IFS='.' read -r major minor patch <<< "$latest"
new_patch=$((patch + 1))
new_tag="$major.$minor.$new_patch"
echo "New version: $new_tag"
echo "IMAGE_TAG=$new_tag" >> $GITHUB_ENV
- name: Build & Push Image to ACR
uses: docker/build-push-action@v2
with:
push: true
tags: |
${{ secrets.AZURE_URL }}/${{ env.IMAGE_NAME }}:${{ env.IMAGE_TAG }}
- name: Notify Discord
uses: sarisia/actions-status-discord@v1
if: always()
with:
webhook: ${{ secrets.DISCORD_WEBHOOK }}
message: |
*Build & Push Completed*
Repository: `${{ env.IMAGE_NAME }}`
Version: `${{ env.IMAGE_TAG }}`
Registry: `${{ secrets.AZURE_URL }}`
Note: You have to set your secrets in GitHub, have your Federated Token issued from Azure for the above CI to work!

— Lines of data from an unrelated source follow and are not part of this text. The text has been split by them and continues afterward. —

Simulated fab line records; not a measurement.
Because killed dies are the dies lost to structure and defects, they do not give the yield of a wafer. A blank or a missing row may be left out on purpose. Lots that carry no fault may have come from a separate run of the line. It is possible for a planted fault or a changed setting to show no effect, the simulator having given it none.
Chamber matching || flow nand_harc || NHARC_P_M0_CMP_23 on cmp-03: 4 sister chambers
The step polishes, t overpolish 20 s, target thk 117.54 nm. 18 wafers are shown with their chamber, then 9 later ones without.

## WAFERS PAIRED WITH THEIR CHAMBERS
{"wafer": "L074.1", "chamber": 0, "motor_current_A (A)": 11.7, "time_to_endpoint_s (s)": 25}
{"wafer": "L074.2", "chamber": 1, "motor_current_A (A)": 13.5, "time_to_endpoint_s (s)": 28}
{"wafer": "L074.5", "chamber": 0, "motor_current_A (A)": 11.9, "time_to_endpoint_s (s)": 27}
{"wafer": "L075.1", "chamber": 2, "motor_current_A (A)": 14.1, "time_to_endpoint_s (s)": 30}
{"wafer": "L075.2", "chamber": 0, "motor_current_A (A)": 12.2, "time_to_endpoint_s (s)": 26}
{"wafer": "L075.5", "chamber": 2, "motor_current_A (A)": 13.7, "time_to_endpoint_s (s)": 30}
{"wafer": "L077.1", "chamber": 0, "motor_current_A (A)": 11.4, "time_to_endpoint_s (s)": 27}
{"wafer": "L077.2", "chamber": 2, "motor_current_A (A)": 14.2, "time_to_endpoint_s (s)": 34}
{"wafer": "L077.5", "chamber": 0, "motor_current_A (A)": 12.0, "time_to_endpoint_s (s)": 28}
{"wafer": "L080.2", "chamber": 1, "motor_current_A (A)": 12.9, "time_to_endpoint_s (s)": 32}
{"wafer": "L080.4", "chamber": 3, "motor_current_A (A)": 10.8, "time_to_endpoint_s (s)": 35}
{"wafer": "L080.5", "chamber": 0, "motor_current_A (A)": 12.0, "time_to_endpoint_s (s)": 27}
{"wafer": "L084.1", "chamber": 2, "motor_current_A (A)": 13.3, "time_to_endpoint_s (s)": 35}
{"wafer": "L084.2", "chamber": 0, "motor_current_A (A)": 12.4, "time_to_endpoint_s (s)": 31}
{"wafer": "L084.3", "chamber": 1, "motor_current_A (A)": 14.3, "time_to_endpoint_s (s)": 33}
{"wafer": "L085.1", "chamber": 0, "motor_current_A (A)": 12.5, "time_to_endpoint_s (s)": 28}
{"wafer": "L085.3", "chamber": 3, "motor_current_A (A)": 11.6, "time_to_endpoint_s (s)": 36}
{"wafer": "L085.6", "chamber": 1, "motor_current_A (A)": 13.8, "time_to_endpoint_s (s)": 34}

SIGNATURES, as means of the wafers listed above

When developers pushed code to the preprod branch, GitHub Actions:
Logged into Azure using service principal credentials.
Pulled the latest image tag from ACR.
Incremented the patch version (
1.2.7 → 1.2.8).Built the Docker image.
Pushed it back to ACR.
Sent a Discord notification.
Why auto-increment tags?
No manual versioning needed.
ArgoCD can detect updated tags and redeploy automatically.
Why not use latest tag?
Because in Kubernetes:
latest = uncontrolled deployments and broken rollbacks.
Important Improvement (Recommended)
Replace username/password auth with OIDC token-based login:
permissions:
id-token: write
Then:
- uses: azure/login@v1
with:
federated-token: ${{ steps.auth.outputs.idToken }}
This part was surprisingly fun!
There are also things like Federated Token setup to be done with Azure, otherwise we cannot use GitHub CI for pushing to ACR! Perhaps, that will be covered in an in-depth Azure CI/CD article! So, stay tuned!
CD: GitOps with ArgoCD
This was where the deployment pipeline got elegant.
Instead of GitHub Actions pushing to Kubernetes, ArgoCD pulls from Git.
Each microservice had its Kubernetes manifests in a separate repo.
ArgoCD continuously monitored those repos.
When an image tag changed → ArgoCD automatically synced the workload to AKS.
This gave us:
Version-controlled cluster state:
- Easy rollbacks
- Drift detection (“actual cluster ≠ what Git says it should be”)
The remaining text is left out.